By Clayton Guse
New York Daily News
NEW YORK — A pair of quick-thinking cops saved a blind man who fell onto a set of Brooklyn subway tracks as a train pulled into the station, police said Wednesday.
The rescue — caught on video by one of the officer’s body cameras — came after Suleiman Rifai, 61, stumbled off the platform at the Grant Ave. station on the A line about 2: 15 p.m. on May 18.
NYPD Officer Jason Macaluso and Detective Henry Greco pulled a bleeding Rifai to safety in the nick of time.
“We did hear the train coming toward us at first, and then we saw the light of a train coming,” Greco said during a ceremony at MTA headquarters Wednesday. “I waved my arms and used my flashlight to wave down the train to slow it down.”]
The platform at the station does not have tactile warning strips that warn blind riders when they approach the edge. It’s one of roughly 80 stations without the strips, which are required by the Americans with Disabilities Act.
“I was coming from work,” Rifai recalled. “For some reason that day I misstepped and things happen. I’ve been doing this trip 17 years.

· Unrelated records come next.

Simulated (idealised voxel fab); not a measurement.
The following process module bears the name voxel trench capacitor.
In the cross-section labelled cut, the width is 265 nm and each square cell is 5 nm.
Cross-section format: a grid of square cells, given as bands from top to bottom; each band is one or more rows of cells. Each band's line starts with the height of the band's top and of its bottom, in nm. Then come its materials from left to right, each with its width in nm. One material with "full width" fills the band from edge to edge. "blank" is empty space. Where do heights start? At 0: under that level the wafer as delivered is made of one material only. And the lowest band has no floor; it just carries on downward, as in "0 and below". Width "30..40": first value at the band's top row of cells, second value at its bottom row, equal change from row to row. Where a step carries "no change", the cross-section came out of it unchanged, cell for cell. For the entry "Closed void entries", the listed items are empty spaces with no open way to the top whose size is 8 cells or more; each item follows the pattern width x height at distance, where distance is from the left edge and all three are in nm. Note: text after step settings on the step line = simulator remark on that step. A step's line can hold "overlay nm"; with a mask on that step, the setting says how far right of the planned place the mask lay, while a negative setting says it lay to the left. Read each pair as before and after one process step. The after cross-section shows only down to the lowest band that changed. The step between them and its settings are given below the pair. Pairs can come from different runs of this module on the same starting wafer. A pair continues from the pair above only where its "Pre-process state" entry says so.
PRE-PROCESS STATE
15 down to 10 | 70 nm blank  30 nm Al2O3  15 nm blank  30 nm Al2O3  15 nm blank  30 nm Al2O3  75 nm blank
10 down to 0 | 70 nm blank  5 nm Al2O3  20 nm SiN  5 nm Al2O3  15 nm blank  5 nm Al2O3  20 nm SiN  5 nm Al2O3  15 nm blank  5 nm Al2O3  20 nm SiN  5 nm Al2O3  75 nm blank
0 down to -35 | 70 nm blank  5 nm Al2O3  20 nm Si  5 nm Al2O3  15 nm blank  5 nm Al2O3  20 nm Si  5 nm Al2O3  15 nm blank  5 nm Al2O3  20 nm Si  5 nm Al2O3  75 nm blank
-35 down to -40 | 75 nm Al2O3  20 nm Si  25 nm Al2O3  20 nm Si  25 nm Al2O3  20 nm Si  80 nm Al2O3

“Without you I would never be here today, so I really am grateful for you being there at the right time. And when I heard your voices, I knew I would be OK,” Rifai told his saviors.
Transit officials said Wednesday that they’re working to add tactile strips to every platform in the subway, including the station where Rifai fell.
“That’s an ongoing current project to knock out those last 80 stations, which has been in the works for some time but is actually physically ongoing right now,” said MTA Chairman Janno Lieber.